> On Oct 30, 2015, at 21:47, Jiri Kosina <ji...@kernel.org> wrote:
> 
> From: Jiri Kosina <jkos...@suse.cz>
> 
> Freeze all filesystems during hibernation in favor of dropping kthread
> freezing completely.
> 
> Kthread freezing has a history of not very well defined semantics.

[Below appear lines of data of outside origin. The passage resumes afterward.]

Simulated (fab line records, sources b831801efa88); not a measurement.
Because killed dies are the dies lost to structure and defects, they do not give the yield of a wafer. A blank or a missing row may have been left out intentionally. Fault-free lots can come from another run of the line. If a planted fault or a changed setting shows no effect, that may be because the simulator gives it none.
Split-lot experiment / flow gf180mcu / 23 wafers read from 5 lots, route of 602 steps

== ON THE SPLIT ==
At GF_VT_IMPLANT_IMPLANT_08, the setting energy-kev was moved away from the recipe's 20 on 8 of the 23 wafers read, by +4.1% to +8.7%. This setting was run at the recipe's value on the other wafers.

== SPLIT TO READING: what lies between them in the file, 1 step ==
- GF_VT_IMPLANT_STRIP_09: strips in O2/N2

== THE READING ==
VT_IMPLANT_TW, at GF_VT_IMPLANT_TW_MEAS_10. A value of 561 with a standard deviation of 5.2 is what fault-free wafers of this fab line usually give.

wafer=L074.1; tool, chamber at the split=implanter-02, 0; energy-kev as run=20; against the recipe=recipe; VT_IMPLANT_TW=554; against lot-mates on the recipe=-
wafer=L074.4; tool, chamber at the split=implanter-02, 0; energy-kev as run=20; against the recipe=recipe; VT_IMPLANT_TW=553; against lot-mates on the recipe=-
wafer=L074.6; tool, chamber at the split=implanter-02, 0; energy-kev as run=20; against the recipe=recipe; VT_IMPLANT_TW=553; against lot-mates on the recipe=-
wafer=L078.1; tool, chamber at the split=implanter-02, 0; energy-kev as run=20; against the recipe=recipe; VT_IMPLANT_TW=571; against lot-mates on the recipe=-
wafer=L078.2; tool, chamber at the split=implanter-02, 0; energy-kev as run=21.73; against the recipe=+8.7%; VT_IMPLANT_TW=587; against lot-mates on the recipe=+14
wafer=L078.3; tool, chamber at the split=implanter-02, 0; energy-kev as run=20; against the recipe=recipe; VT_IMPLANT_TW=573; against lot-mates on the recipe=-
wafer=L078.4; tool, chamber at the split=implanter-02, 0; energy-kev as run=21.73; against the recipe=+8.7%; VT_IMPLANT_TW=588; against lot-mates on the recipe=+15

> Historically, it has been established to make sure that kthreads which are
> helpers to writing out data to disk are frozen during hibernation at
> well-defined state, so that it's guaranteed that they freeze only after all 
> the
> outstanding I/O made it to disk (userspace has already been frozen by that
> time, so there is no new I/O being issued).
> 
> One of the issues with kthread freezer is that the places where 
> try_to_freeze()
> is called in kthreads is rather random / arbitrary. This stems mostly from
> the fact that there is actually no good definition / list of requirements
> that should be enforced on a frozen kthread (it's important to mention that
> frozen kthread for example doesn't automatically imply that everything that
> has been spawned asynchronously from it (such as timers) is stopped as well).
> 
> Basically the main argument why kthread freezer is not needed boils down to
> this: the only facility that is needed during suspend: "no persistent fs
> changes are allowed from now on".
> 
>       - this is something we get from fs freezing for free
>       - Why do we issue all those try_to_freeze() calls in kthreads that
>         don't generate any I/O themselves at all?
>       - Why do we issue all those try_to_freeze() calls in kthreads that
>         are actual I/O helpers? (if there is outstanding I/O, we *want*
>         it to happen before hibernating).
> 
> This patch removes freezing of kthreads during suspend, and issues a global
> filesystem freeze instead.
> 
> We awoid freezing in-memory filesystems, because (a) they end up in the
> image in a consistent state anyway (b) we will deadlock, as write to
> /sys/power/state would never succeed.
> 
> The patch could have been made a bit nicer if generic iterate_supers()
> could be used, but the locking (especially s_umount semantics) would have to
> be redone, so that'd be something to postpone for later.
> Also, the 'skip_virtual' flag is superfluous for now (as hibernation is the
> only user of this facility for the time being), but I'd like to keep it
> there to avoid further confusion regarding the fact that freeze_all_supers()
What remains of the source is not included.